Maxine Mimms | |
Birth Name: | Maxine Buie |
Birth Date: | 4 March 1928 |
Birth Place: | Newport News, Virginia, U.S. |
Death Place: | Tacoma, Washington, U.S. |
Occupation: | Educator |
Education: | Virginia Union University |
Maxine Buie Mimms (March 4, 1928 – October 8, 2024) was an American educator and founder of the Tacoma Campus of Evergreen State College in Tacoma, Washington.
Mimms was a friend of Maya Angelou and Rev. Dr. Martin Luther King, Jr., and served on the advisory board for the Oprah Winfrey Leadership Academy for Girls in South Africa.
Mimms was born in Newport News, Virginia, on March 4, 1928, to parents Isabella DeBerry Buie and Benson Ebenezer Buie.[1] She attended Booker T. Washington School and graduated from Huntington High School with highest honors in 1946. She earned her B.A. from Virginia Union University in 1950.[2]
In the early 1950s, Mimms relocated to Detroit, Michigan, where she served as a social worker. She would later earn a Ph.D. in educational administration from Union Graduate School in San Francisco.[3] When her husband was appointed to a university post in 1953, they relocated to Seattle, Washington where Mimms taught at Leschi Elementary School.[4] Among her 4th grade students was Jimi Hendrix who pantomimed playing drums and taught the class a song to remember the names of the continents.[5]
In 1961, Mimms taught in Washington's Kirkland Public Schools until working for the Seattle Public School Administration in 1964. In 1969, Mimms served as special assistant to the director of the Women's Bureau in the United States Department of Labor, Elizabeth Duncan Koontz.[1] [2] [6]

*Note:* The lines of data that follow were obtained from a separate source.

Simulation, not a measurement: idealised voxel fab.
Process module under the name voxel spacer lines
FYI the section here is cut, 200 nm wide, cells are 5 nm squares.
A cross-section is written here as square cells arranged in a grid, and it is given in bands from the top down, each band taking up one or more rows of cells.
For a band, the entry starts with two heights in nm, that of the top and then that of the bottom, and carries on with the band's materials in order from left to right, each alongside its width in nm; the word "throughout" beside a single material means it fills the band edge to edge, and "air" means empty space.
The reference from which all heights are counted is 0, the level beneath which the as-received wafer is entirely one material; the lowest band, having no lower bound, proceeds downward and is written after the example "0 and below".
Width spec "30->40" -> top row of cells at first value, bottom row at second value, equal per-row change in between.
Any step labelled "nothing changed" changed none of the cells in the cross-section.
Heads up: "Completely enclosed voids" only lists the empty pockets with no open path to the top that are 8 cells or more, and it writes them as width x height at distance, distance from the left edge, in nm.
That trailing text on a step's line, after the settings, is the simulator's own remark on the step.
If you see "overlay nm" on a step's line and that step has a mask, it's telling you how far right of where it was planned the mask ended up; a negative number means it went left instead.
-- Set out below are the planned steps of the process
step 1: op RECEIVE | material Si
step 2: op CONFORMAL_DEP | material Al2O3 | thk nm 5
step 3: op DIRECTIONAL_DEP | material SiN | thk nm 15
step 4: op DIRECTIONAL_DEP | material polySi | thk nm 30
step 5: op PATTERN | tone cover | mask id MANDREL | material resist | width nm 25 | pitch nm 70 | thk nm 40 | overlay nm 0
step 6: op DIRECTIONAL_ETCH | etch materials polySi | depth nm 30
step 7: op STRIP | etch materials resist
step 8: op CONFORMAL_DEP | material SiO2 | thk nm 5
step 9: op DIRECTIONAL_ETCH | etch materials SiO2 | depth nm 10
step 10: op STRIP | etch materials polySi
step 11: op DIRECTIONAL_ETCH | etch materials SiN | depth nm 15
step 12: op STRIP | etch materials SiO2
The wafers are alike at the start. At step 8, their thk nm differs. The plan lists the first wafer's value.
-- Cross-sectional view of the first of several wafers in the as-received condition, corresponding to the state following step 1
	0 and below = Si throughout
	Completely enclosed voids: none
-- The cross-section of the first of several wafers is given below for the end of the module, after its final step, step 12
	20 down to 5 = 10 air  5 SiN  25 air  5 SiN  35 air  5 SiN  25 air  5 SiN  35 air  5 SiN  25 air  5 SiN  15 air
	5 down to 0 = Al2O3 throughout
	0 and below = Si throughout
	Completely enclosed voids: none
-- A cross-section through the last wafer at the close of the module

In 1972, Mimms returned to the education field, working as a faculty member at Evergreen State College.[2] At Evergreen State College, Mimms focused on developing an educational program that would serve place-bound working adult students. Her focus on serving the educational needs of urban, African American adult learners combined with an interest in teaching inner-city adults, led to the founding principles of the Tacoma Campus. In 1982, the Evergreen Tacoma campus was finally formalized with Mimms as the program's director, and the motto "Enter to Learn, Depart to Serve". Mimms's goal was to provide an educational experience that would attract and retain black students from the Hilltop neighborhood.[7]
In 1982, the Evergreen-Tacoma campus was formally established under Mimms's leadership. Mimms's mission as Director of Evergreen-Tacoma was to increase the number of African Americans in Washington with degrees and improve the household value on education for the African American community.[8] [9] Mimms became a national consultant in curriculum design and instructional methods. In 1990, Mimms retired as Director of Evergreen-Tacoma and became an emeritus faculty member. In 2001, Mimms was awarded the first annual Sustainable Community Outstanding Leadership Award.[1]
In 2004, Mimms founded the Maxine Mimms Academy, a non-profit organization in Tacoma's Hilltop neighborhood established to serve youth expelled or suspended from public schools.[2]
Mimms died in her sleep in Tacoma, Washington, on October 8, 2024, at the age of 96.[10]